WHY is there a need for a new section in the Sarawak Land Code to define native customary rights (NCR) land when there is already such a section, asked Batu Lintang rep See Chee How during the debate on the Land Code (Amendment) Bill 2018.
The native land rights lawyer and state PKR vice-president said Deputy Chief Minister Douglas Uggah Embas, who tabled the bill, might not have been fully briefed on the implications of the proposed Section 6A.
He said the same definition could be found in Section 18, titled “Grant to natives”, which states that the Land and Survey Department director, subject to any direction from the minister, may issue to the native “a grant in perpetuity of that area of land that a native has occupied, and used any area of unalienated state land, in accordance with the rights acquired by customary tenure, amounting to ownership of the land for residential or agricultural purposes, free of premium rent and other charges”.
He said the NCR land granted under Section 18 is “superior” than the title issued under the proposed Section 6A, as “it is free of restrictions found in the new Section 6A”.
He said under the new section, even though NCR land – now termed as “native territorial domain” – is granted in perpetuity, the land is subjected to many restrictions, including “the inequitable and even discriminating constraint” that the domain shall not exceed 500ha.
Gabungan Parti Sarawak (GPS) backbenchers have expressed their reservations regarding the limit.
See said the proposal for the limit, in effect, does not grant full recognition and force of law to “pemakai menoa”, “pulau galau”, or other similar native customary or ancestral territorial domain, including “tempat cari makan” of Malays.
He said it runs contrary to what Uggah had claimed to be the intention of the bill.

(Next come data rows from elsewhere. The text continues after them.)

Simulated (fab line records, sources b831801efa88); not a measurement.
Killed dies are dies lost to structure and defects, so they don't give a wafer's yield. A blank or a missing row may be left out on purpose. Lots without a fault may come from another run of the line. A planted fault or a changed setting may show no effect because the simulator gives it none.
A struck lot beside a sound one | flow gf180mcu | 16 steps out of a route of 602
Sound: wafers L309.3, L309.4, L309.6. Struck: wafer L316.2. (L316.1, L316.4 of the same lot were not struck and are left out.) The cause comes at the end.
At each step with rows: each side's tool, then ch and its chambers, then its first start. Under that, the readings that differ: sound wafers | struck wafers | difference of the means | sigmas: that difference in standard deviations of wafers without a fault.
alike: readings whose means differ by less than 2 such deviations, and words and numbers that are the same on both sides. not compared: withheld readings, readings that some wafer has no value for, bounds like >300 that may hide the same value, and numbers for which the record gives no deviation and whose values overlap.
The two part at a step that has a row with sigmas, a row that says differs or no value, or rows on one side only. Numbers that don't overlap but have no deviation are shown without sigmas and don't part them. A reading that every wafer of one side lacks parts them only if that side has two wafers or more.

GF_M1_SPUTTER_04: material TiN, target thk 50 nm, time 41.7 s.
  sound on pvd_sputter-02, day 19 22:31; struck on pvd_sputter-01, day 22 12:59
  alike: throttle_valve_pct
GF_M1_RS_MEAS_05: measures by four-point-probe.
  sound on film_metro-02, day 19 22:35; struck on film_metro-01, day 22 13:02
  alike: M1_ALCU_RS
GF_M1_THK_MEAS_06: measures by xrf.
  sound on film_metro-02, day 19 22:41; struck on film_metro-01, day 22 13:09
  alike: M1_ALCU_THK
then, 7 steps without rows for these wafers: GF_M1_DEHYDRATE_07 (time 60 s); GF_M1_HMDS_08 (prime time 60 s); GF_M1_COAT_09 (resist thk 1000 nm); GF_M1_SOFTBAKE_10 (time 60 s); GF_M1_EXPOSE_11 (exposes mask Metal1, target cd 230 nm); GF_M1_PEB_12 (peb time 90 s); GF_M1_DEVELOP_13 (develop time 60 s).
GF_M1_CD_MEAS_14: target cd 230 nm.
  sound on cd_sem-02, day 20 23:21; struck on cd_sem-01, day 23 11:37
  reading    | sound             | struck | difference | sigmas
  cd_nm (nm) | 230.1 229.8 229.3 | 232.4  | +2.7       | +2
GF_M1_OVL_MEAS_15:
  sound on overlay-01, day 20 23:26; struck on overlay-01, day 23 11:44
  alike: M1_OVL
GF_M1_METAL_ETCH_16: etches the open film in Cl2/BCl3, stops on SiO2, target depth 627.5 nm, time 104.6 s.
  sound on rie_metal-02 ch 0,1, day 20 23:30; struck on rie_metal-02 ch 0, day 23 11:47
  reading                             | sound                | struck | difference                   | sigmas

Pointing to one case handled by his law firm – Tuai Rumah Nyutan vs Sarawak Land Consolidation and Development Authority, Nirwana Muhibban Sdn Bhd and the Sarawak government – he said natives in the village in Serian had proven the existence of their NCR over an area of more than 5,000ha under Section 18.
If there was a 500ha cap, he said, each family in Kg Lebor, which has more than 250 families, would have less than 2ha as their share of “native territorial domain”.
“This is certainly insufficient for the family if they have 10 members to plant padi or cash crop for their subsistence.”
The PKR rep said it is, therefore, wrong for Uggah to criticise the private member’s bill tabled by Ba Kelalan assemblyman Baru Bian last year.
Baru had proposed that only Section 2 of the Land Code be amended, to give full recognition and force of law to “pemakai menoa”, “pulau galau”, or other similar native customary or ancestral territorial domain, allowing the other provisions of the Land Code, such as Section 18, to give effect to the recognition and force of law to the NCR land of various native communities.
Uggah said the then Barisan Nasional government could not support Baru’s bill as it did not quite deal with the subject in a comprehensive and in-depth manner, “the way the Land Code (Amendment) Bill 2018 does”.
He said Baru’s bill was “merely a token gesture or attempt to give recognition to territorial domain, but did not seek to confer any proprietary rights on territorial domain, did not provide for the issuance of titles, did not grant titles in perpetuity, and did not provide for the exclusion or carving out of NCR or territorial domain from provisional leases”.
Uggah said these are provided for in the bill he tabled.
“I must reiterate that the objective of this bill is to give the custom and practice of native territorial domain legal force. This is further strengthened by granting the native communal title in perpetuity.
“This is the solution by the GPS government to resolve the controversy surrounding the territorial domain issue.”
He said the proposed amendment also puts in place the principle of deferred indefeasibility in relation to provisional leases. – July 11, 2018.